For purposes of the Offers, the undersigned understands that the Company
will be deemed to have accepted for purchase validly tendered Notes (or
defectively tendered Notes with respect to which the Company has waived such
defect), if, as and when the Company gives oral notice (confirmed in writing) or
written notice thereof to the Depositary.
5
<PAGE>
The undersigned understands that, under certain circumstances and
subject to certain conditions of the Offers set forth in the Offer to Purchase
(each of which the Company may waive), the Company will not be required to
accept for purchase any of the Notes tendered (including any Notes tendered
after the Expiration Time). Any Notes not accepted for purchase will be returned
promptly to the undersigned at the address set forth above, unless otherwise
indicated herein under "Special Delivery Instructions" below.
All authority conferred or agreed to be conferred by this Letter of
Transmittal shall survive the death or incapacity of the undersigned, and every
obligation of the undersigned under this Letter of Transmittal shall be binding
upon the undersigned's heirs, personal representatives, executors,
administrators, successors, assigns, trustees in bankruptcy and other legal
representatives.
The undersigned understands that the delivery and surrender of the Notes
is not effective, and the risk of loss of the Notes does not pass to the
Depositary, until receipt by the Depositary of this Letter of Transmittal, or a
facsimile, properly completed and duly executed (or, in the case of a book-entry
transfer, an Agent's Message, if applicable, in lieu of the Letter of
Transmittal), together with all accompanying evidences of authority and any
other required documents in form satisfactory to the Company. All questions as
to form of all documents and the validity (including time of receipt) and
acceptance of tenders and withdrawals of Notes will be determined by the
Company, in its sole discretion, which determination shall be final and binding.
6
<PAGE>
PLEASE SIGN HERE
(TO BE COMPLETED BY ALL TENDERING HOLDERS OF NOTES
REGARDLESS OF WHETHER NOTES ARE BEING PHYSICALLY DELIVERED HEREWITH)

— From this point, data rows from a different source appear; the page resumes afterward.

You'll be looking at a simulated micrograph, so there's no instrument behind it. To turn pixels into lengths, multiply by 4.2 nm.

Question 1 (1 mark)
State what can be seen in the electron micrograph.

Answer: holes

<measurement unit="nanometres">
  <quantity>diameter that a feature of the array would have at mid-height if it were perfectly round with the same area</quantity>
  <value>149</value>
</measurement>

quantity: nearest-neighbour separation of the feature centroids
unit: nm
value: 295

This Letter of Transmittal must be signed by each registered Holder of
Notes exactly as its name appears on the certificate(s) for the Notes or,
if tendered by a participant in the Book-Entry Transfer Facility, exactly
as such participant's name appears on a security position listing as the
owner of the Notes, or by a person authorized to become a registered Holder
by endorsements on certificates for the Notes or by bond powers transmitted
with this Letter of Transmittal. Endorsements on the Notes and signatures
on bond powers by registered Holders not executing this Letter of
Transmittal must be guaranteed by an Eligible Institution. See Instruction
3 below. If signature is by a trustee, executor, administrator, guardian,
attorney-in-fact, officer or other person acting in a fiduciary or
representative capacity, such person must set forth his or her full title
below under "Capacity" and submit evidence satisfactory to the Company of
such person's authority to so act. See Instruction 3 below.
X___________________________________________________________________________
(Signature(s) of Registered Holder(s) or Authorized Signature)
Dated: _____________________, 1999
Name(s): ___________________________________________________________________
___________________________________________________________________
(Please Print)
Capacity: __________________________________________________________________
Address: ___________________________________________________________________
___________________________________________________________________
(Including Zip Code)
Area Code and Telephone No: ________________________________________________
PLEASE COMPLETE SUBSTITUTE FORM W-9 HEREIN
SIGNATURE GUARANTEE (See Instruction 3 below)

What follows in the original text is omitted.